As explained in the Strategic Focus, NBC News, Nokia, and Standard Charter all
experienced failures because of poor top managers’ decisions. NBC News made poor
decisions in the way it managed its human capital, and because of this, it lost the confidence of its audience (loss of social capital). Nokia was overly conservative. Its top
executives made monumental mistakes. Standard Charter was losing the confidence of its
investors with very poor decisions (including perhaps some unethical ones).
12-4c Sustaining an Effective Organizational Culture
In Chapter 1, we defined organizational culture as the complex set of ideologies, symbols,
and core values that are shared throughout the firm and that influence how the firm
conducts business. Because organizational culture influences how the firm conducts its
business and helps regulate and control employees’ behavior, it can be a source of competitive advantage.108 Given that each firm’s culture is unique, it is possible that a vibrant
organizational culture is an increasingly important source of differentiation for firms to
emphasize when pursuing strategic competitiveness and above-average returns. Thus,
shaping the context within which the firm formulates and implements its strategies—that
is, shaping the organizational culture—is another key strategic leadership action.109
Entrepreneurial Mind-Set
Especially in large organizations, an organizational culture often encourages (or discourages) strategic leaders and those with whom they work from pursuing (or not pursuing)
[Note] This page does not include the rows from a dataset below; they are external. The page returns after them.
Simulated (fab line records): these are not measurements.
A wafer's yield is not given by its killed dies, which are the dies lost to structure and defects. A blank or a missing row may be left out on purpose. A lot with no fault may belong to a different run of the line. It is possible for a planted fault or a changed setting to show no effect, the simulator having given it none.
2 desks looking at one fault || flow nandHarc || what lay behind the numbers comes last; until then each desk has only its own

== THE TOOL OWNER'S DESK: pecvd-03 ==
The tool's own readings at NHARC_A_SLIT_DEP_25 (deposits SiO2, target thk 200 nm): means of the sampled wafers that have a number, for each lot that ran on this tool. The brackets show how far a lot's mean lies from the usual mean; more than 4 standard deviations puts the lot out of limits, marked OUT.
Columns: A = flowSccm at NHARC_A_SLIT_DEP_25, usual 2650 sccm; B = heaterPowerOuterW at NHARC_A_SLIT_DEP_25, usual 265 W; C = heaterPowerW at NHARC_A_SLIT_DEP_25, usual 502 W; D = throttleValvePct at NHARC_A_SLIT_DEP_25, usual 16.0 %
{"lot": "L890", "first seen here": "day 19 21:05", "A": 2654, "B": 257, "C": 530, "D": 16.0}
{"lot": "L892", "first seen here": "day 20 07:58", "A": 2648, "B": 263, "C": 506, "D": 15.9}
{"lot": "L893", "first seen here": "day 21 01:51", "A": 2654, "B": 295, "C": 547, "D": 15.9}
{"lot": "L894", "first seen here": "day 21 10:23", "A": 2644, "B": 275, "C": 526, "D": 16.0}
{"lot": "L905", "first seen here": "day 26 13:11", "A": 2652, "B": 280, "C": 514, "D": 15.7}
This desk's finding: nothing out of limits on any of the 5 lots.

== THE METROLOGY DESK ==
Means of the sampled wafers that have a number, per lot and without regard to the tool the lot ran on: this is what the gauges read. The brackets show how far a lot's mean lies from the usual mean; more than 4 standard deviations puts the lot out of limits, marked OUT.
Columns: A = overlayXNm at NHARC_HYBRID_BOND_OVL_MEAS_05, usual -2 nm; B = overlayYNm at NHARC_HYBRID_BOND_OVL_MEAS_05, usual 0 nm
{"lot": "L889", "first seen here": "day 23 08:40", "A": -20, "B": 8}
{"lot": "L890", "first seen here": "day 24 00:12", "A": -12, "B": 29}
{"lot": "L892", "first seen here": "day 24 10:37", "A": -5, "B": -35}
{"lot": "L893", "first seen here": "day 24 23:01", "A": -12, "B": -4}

entrepreneurial opportunities. (We define and discuss entrepreneurial opportunities in
Chapter 13.) This is the case in both for-profit and not-for-profit organizations.110 This
issue is important because entrepreneurial opportunities are a vital source of growth
and innovation.111 Therefore, a key action for strategic leaders to take is to encourage and
promote innovation by pursuing entrepreneurial opportunities.112
One way to encourage innovation is to invest in opportunities as real options—that
is, invest in an opportunity in order to provide the potential option of taking advantage
of the opportunity at some point in the future.113 For example, a firm might buy a piece of
land to have the option to build on it at some time in the future should the company need
more space and should that location increase in value to the company. Oil companies
acquire land leases with an option to drill for oil. Firms might enter strategic alliances
for similar reasons. In this instance, a firm might form an alliance to have the option of
acquiring the partner later or of building a stronger relationship with it (e.g., developing
a new joint venture).114
In Chapter 13, we describe how firms of all sizes use strategic entrepreneurship
to pursue entrepreneurial opportunities as a means of earning above-average returns.
Companies are more likely to achieve the success they desire by using strategic entrepreneurship when their employees have an entrepreneurial mind-set.115
Five dimensions characterize a firm’s entrepreneurial mind-set: autonomy, innovativeness, risk taking, proactiveness, and competitive aggressiveness.116 In combination,
these dimensions influence the actions a firm takes to be innovative when using the
strategic management process.
Autonomy, the first of an entrepreneurial orientation’s five dimensions, allows employees to take actions that are free of organizational constraints and encourages them to do so.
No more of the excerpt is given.